Georgetown has gone unranked in the last 115 polls dating back to 2015
The wait is almost as over as Georgetown will tip-off the season against Dartmouth at Capital One Arena in less than three weeks. Last week we got a step closer with the release of the first Associated Press Top 25 Poll of the 2021-22 season.
As expected, your defending BIG EAST Champion Hoyas were nowhere to be found as once again Patrick Ewing will try and coach up a roster filled with a ton of new faces.
The Hoyas have now missed out on 115 consecutive AP polls, last appearing in the final poll of the 2014-15 season. This poor run of form began under former coach John Thompson III (2 seasons – 38 polls) and now includes all 77 polls during Ewing’s time (4+ seasons) in charge of the Hoyas.
It’s by far the longest streak since the Thompson Era of Hoyas Hoops began in 1972.
It took the late Hall of Famer John Thompson Jr – who took over a program that had been ranked just once in school history and was coming off a 3-23 season – 93 polls to crack what was at the time the AP Top 20. Before this current drought, two Georgetown streaks had reached 78 weeks and both came during coaching changes (Thompson Jr to Craig Esherick and then Esherick to Thompson III).
Preseason No. 23 St. Bonaventure became the 91st different school – across 14 conferences – to spend at least one week ranked since Georgetown occupied the No. 22 spot in the final poll of the 2015 season. The Bonnies snapped a 50-year drought spanning 909 polls!
I feel very confident that the Hoyas will get back in much sooner than that…but when?
Georgetown, which I mentioned earlier, is once again a team that will probably take some time to gel given all the new pieces. The Hoyas – picked 10th out of 11 teams in the Big East Coaches Poll – must replace their top four scorers from last season with the departures of three seniors and one transfer. Dante Harris and Donald Carey return having started most of last season and will be joined by what most think is Ewing’s best recruiting class highlighted by 5-star Aminu Mohammed and legacy Ryan Mutombo.
Ewing has put together a solid but not great non-conference schedule so it will take even a few weeks of perfect play to get noticed by the voters that determine the rankings. None of the Hoyas non-conference opponents made the preseason rankings although San Diego State and Syracuse were in the ‘others receiving votes’ portion. USC – a possible opponent out in the Wooden Legacy – is also in that category. There are a lot of moving parts but my best guess is that a 9-0 start would be needed to get them back in the poll the week of December 13th.

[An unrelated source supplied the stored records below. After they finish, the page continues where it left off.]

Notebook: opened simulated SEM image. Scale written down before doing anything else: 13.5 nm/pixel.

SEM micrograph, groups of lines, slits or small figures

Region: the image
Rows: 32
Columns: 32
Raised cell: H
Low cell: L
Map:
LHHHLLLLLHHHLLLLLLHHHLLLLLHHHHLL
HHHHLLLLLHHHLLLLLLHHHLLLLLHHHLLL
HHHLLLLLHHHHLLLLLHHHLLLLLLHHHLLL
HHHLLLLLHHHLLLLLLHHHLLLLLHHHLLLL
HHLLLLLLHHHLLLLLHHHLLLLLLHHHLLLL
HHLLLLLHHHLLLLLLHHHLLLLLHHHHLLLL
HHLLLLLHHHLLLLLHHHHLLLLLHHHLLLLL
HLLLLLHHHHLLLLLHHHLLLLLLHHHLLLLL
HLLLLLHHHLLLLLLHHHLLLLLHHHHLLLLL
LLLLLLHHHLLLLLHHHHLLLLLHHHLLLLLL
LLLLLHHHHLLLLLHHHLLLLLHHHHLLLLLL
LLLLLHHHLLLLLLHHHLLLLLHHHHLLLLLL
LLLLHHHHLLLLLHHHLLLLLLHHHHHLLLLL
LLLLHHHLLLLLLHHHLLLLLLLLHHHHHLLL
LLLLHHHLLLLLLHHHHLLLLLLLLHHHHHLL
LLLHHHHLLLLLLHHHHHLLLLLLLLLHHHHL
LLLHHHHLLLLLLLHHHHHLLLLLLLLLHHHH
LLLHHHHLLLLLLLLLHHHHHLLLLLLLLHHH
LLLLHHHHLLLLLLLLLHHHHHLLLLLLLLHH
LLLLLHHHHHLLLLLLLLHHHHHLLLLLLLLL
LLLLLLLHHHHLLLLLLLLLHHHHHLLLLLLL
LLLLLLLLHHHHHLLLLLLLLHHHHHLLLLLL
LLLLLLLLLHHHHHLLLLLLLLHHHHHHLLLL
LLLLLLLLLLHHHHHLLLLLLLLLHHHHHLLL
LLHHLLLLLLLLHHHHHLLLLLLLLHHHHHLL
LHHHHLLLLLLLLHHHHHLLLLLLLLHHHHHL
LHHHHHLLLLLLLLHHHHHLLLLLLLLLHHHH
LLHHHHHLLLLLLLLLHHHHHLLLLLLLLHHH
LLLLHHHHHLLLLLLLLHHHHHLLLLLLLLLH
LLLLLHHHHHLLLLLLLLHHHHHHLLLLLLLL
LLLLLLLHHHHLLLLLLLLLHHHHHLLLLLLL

The Hoyas are, however, in a Top 10 when it comes to the polls. It’s just one that they’d rather avoid.
Georgetown’s unranked streak of 115 weeks is the nation’s ninth-longest current run of futility among schools in what I’ll call – for lack of a better term – the Power 6. This is just the FBS driven Power 5 plus the BIG EAST.
Here are longest current ranking droughts in the Power 6:
1. Oregon State (582 weeks, 13/12/90)
2. DePaul (399, 11/20/2000)
3T. Stanford (250, 3/17/2008)
3T. Washington State (250, 3/17/2008)
5. Boston College (241, 1/5/2009)
6. Georgia Tech (217, 2/8/2010)
7. Wake Forest (216, 2/15/2010)
8. Georgia (202, 1/10/2011)
9. GEORGETOWN (115, 3/16/2015)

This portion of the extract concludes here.